Smith checks to the raiser but interestingly Salter checks behind. With an over pair and an open-ended straight draw, the British player could make another bet but he decides to disguise his hand and control the pot.

Also, Salter knows he could already be beat – by hands like Q-J or Q-T – and he won’t be able to get value on three streets from a hand worse than his.

On top of that, he has showdown value and there aren’t many bad turn cards for him. Things look similar for Aldemir. He has the shortest of the three stacks and he has a hand with showdown value.

If he’s ahead now he’ll still be ahead on the river most of the time and there are no worse hands than his that can pay three bets.

Disaster Strikes Salter on Turn

The king on the turn is not what Salter wanted to see, even though it gives him top set. He’s now beat by any nine and any ace, and both his opponents have these cards in their ranges.

pocket kings
Kings no good.

When Smith checks to hide his straight Salter can only check behind and hope for the board to pair on the river.

That would give him a monster hand and it could enable him to get added value from a straight.
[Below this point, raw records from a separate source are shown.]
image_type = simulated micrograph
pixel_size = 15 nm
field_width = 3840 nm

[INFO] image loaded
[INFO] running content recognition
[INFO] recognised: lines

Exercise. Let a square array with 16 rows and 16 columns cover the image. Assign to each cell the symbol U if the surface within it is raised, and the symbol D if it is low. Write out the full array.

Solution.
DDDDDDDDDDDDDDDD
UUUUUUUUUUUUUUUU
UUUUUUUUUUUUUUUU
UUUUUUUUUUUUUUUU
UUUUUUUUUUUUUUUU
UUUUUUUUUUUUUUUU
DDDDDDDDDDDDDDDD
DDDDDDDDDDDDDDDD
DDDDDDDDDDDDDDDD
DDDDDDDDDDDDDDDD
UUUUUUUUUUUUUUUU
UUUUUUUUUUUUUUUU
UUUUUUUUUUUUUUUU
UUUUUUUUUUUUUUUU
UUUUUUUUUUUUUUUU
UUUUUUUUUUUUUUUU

Aldemir also decides to check, although he holds the nut straight.

Had he known what his opponents held, he would have surely bet. But as he doesn’t, he doesn’t think he can get two streets of value and he’s hoping to induce a bluff on the river.

The Show on the River

After the river bricks Smith leads with a small bet of 600,000. Salter makes a disciplined fold. He knows he can only beat a bluff and he has Aldemir still waiting behind him.

Aldemir and Smith then engage in a raising war that ends with an all-in. If you think this was just unnecessary playing around, you’re wrong.

A nine could still pay the first raise and both players still give each other the chance to pull off a bluff. Only when Smith is all-in does it become evident that this will be a split pot.


What we’ve just seen is small-ball poker at its best and three players who all have their eyes on the money jumps and share the fear of variance.

Salter keeps the pot small and hits a set on the turn, which he’d have preferred not to, but he manages to get out without taking too much damage.